The Council of Imams and Preachers of Kenya (CIPK) has said it would not support a new constitution that will do away with the courts.

Speaking to the Friday Bulletin, Sheikh Abdalla Ateka,the CIPK national chairman accused a section of Christian leaders of introducing obstacles to scuttle the review process.

“The courts have nothing to do with the constitution making and some Christian leaders are being used to derail the process,” he said. “But we will defend the presence of the courts in the constitution by all means,” he added.

On Thursday day last week, Deliverance Church International called for the scrapping of Kadhi courts from the Constitution saying Kenya is a secular State and enshrining the courts in the constitution as it would mean the religion would be the one recognized by law.

In some of the recommendations, they will present to the Building Bridges Initiative (BBI) steering committee, the church leaders said they were opposed to any religion being enshrined in the constitution and religious courts should not be funded by tax- payers’ money.

However, the Muslim leaders claimed that Church leaders opposed to the courts were acting on behalf of non-reformists who are out to ensure that the country does not realize a new constitution.

“They are misusing Kadhis courts to bring chaos in the country and disrupt the nation from dealing with the pertinent issues regarding the new constitution. 

The courts deal with three main issues affecting Muslims including marriage, divorce and inheritance which has nothing to do with Christians,” said Sheikh Ateka.

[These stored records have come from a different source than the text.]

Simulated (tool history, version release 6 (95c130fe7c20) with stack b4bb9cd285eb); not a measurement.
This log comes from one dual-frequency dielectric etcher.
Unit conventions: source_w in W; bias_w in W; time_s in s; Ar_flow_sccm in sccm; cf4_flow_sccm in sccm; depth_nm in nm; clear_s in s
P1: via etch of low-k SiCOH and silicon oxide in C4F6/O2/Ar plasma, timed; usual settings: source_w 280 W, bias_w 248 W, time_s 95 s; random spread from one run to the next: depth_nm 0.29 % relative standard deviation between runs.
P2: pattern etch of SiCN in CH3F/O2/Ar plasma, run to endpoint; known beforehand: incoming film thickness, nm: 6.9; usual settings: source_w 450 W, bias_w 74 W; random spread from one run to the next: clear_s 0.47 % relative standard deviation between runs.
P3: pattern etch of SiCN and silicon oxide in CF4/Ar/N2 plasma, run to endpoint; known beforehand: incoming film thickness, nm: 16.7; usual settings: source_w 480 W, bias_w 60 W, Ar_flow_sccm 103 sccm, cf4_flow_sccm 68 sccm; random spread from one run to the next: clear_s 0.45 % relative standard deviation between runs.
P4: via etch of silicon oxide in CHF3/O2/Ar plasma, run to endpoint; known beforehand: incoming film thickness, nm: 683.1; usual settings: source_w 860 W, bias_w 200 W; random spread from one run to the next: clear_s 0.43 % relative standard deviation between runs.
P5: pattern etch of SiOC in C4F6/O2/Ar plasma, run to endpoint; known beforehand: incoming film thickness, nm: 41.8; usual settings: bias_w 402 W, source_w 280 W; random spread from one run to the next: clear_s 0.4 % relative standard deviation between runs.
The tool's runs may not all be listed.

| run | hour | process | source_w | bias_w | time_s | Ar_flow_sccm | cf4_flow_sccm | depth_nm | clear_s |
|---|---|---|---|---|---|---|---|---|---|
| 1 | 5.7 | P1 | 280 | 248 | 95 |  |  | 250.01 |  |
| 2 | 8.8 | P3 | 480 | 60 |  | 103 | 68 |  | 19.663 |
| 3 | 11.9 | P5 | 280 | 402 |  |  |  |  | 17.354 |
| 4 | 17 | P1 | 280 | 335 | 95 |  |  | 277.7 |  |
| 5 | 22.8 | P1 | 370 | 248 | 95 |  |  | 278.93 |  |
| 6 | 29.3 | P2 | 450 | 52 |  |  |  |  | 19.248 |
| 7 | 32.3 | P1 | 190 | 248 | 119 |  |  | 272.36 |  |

On his part, Deputy Chief Kadhi Sheikh Hassan Omar Sukyan noted that the Kadhi courts deal with three main issues affecting Muslims including marriage, divorce and inheritance which has nothing to do with Christians,

Sheikh Sukyan said Muslims regard the courts as dear and will not sit back and watch its exclusion from the new constitution. He pointed out that the initial inclusion of Kadhis’ courts in independent Kenya’s first constitution in 1963 was the result of a deal between the British government, the Government of Kenya under Jomo Kenyatta, and the Sultan of Zanzibar.

The decision to include the courts in Kenya’s founding document was an outcome of a larger decision that secured the 10-mile coastal strip along the Indian Ocean  then under the Sultanate of Zanzibar  as Kenyan territory, avoiding a landlocked geogra- phy and a divided demographic.